This should not overlap with the TCG; the mandate of these groups would be to prepare the list of LCG priorities as input to the TCG.

Job Priorities

-          Sites agreed to report at the GDB in April about their progress.

Access Control for Storage

-          This was a report on how VOMS groups and roles are used by the different storage systems to control access to data.

-          DPM and StoRM have already full implementations. dCache has significant support, CASTOR has minimal support and BestMan (DRM) has none.

-          We cannot expect grid-wide consistent VOMS-ACL support this year for files or space tokens.

Accounting

-          Accounting by Primary FQAN (the same as used by Job Priorities) has been deployed in APEL but to work correctly it requires a patch which is currently in certification.

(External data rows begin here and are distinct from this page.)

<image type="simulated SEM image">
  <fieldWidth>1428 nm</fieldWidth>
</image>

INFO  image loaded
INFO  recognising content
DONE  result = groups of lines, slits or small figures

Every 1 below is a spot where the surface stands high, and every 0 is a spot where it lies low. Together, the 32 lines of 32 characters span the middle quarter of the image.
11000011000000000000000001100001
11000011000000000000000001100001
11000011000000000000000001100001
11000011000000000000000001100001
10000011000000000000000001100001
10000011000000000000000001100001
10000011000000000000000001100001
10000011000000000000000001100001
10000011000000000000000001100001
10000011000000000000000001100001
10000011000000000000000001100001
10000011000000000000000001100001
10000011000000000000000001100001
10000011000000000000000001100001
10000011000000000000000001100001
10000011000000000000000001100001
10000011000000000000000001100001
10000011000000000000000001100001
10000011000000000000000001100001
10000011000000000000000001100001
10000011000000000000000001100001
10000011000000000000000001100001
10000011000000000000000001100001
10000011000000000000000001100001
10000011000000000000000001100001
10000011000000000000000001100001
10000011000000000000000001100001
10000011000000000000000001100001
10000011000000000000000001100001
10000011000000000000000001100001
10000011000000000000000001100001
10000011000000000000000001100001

-          UserDN information is encrypted but the FQAN is currently not encrypted. While this may be needed in the future it was agreed that there was no reason to encrypt it for now because this would delay deployment.

 

Future GDB meetings should not take place at CERN in March, in order not to clash with the Geneva Car Show.

 

4.      Status of the 3D Project (Slides) – D.Duellmann

 

D.Duellmann presented a progress update of the 3D Project.

4.1         Requirements Update

The “Old” request (unchanged since November ’05 GDB)

 

ATLAS Tier-1:

-          3 node db server, 300 GB usable DB space

 

LHCb Tier-1:

-          2 node db server, 100 GB usable DB space

 

CMS T1+2:

-          2 squid server nodes, 100 GB cache space per node

 

An updated request for the first half of 2007 month has been collected at the January 3D workshop and presented to the GDB meetings linked below:

-          http://indico.cern.ch/conferenceDisplay.py?confId=10132

-          http://indico.cern.ch/conferenceDisplay.py?confId=8469

4.2         Security and Recovery

The Security and Backup/Recovery policy proposals by CERN T0 have been agreed at the last GDB also for database backup at Tier 1 sites. The main points are:

-          Sites are responsible for applying security patches in agreement with 3D project

-          RMAN based backup and recovery required as of April at all sites

-          Retention period of at least 30 days for full and incremental backup data

4.3         Resource Requests and Experiments Predictions

 

ATLAS and LHCb

 

Slide 4 shows the requests and predictions until 2008/2009 in terms of database space for ATLAS and LHCb.

 

Before July 2007: The table show different phases and milestones.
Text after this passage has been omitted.